The determinedly lunch-bucket look is a nod to the Vietnamese street-vendor roots of the thing. But the fact is that its full pedigree is as complex, really, as its layers of flavor and levels of crunch, its play of textures and its hot-then-cold microclimates.
It's a durable hybrid, half-French from the days when France colonized Indochina, accounting for its traditional construction on a heated baguette (banh mi means roll or baguette), infused with a buttery mayonnaise and loose goose or pork pate. The typical Asian touch is the head-cheese lunchmeat, the spiced, barbecued pork, the pickled shred of carrot, the hot chile, and feathery cilantro, licorice-y Thai basil and mint.
You want showy from the Sampan menu? Order the "Peking" duck with tamarind pancakes, or the zany redo of a Philly cheesesteak - juicy short rib heaped on fried discs of bao bun, spicy sriracha slashing below.

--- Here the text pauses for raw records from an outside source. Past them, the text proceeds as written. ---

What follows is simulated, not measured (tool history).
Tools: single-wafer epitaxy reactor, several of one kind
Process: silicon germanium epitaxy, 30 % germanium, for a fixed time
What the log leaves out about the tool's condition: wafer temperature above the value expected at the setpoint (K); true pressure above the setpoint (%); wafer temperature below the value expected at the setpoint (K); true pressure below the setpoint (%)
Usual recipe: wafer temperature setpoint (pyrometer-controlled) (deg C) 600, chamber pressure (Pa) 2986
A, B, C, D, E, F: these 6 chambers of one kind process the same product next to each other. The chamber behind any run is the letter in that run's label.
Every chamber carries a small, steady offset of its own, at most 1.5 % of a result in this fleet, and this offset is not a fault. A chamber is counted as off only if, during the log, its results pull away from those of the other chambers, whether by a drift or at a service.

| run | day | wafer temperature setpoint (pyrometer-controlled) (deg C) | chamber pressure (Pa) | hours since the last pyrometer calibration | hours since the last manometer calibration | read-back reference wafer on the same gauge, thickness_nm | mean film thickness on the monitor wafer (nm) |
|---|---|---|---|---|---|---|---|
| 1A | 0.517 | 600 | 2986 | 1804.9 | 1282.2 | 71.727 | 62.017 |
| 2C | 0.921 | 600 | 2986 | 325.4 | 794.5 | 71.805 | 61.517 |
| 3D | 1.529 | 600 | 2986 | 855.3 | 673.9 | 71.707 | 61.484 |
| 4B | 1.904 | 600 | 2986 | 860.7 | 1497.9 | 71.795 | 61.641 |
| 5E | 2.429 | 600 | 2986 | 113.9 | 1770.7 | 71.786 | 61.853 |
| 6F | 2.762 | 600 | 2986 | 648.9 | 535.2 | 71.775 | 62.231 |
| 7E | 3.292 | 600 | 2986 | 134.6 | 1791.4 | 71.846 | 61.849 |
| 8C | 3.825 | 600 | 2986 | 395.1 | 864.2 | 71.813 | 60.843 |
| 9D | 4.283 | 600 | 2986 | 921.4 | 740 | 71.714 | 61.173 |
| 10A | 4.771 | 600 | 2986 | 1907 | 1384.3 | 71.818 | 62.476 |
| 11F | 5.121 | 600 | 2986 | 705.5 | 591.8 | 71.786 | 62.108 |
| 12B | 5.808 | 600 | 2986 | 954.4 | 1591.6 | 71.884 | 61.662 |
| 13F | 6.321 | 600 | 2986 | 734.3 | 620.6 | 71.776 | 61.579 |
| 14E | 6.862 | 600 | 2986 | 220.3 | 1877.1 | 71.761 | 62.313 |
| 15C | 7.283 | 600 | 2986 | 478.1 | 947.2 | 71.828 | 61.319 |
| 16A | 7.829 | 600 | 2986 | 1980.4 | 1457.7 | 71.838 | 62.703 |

But if you want a sandwich that's one of the wonders of the sandwich world, go for the banh mi - a handful of lightly pickled vegetables and supporting cast of meats on a toasty roll (in Sampan's case, from Artisan Boulanger, the understated Cambodian-French hybrid of a bakery at 12th and Morris).
In their first South Philadelphia sightings (by non-Asians) in the Vietnamese enclaves that sprang up after the war in Southeast Asia, they were a paradigm shift: more salad than meat. More shapes - airy shreds and spears and spreads to lighten the density. More contrasts - vinegars and fish sauce, sweet mayos and garlicky meats - than the sandwich they were first compared to.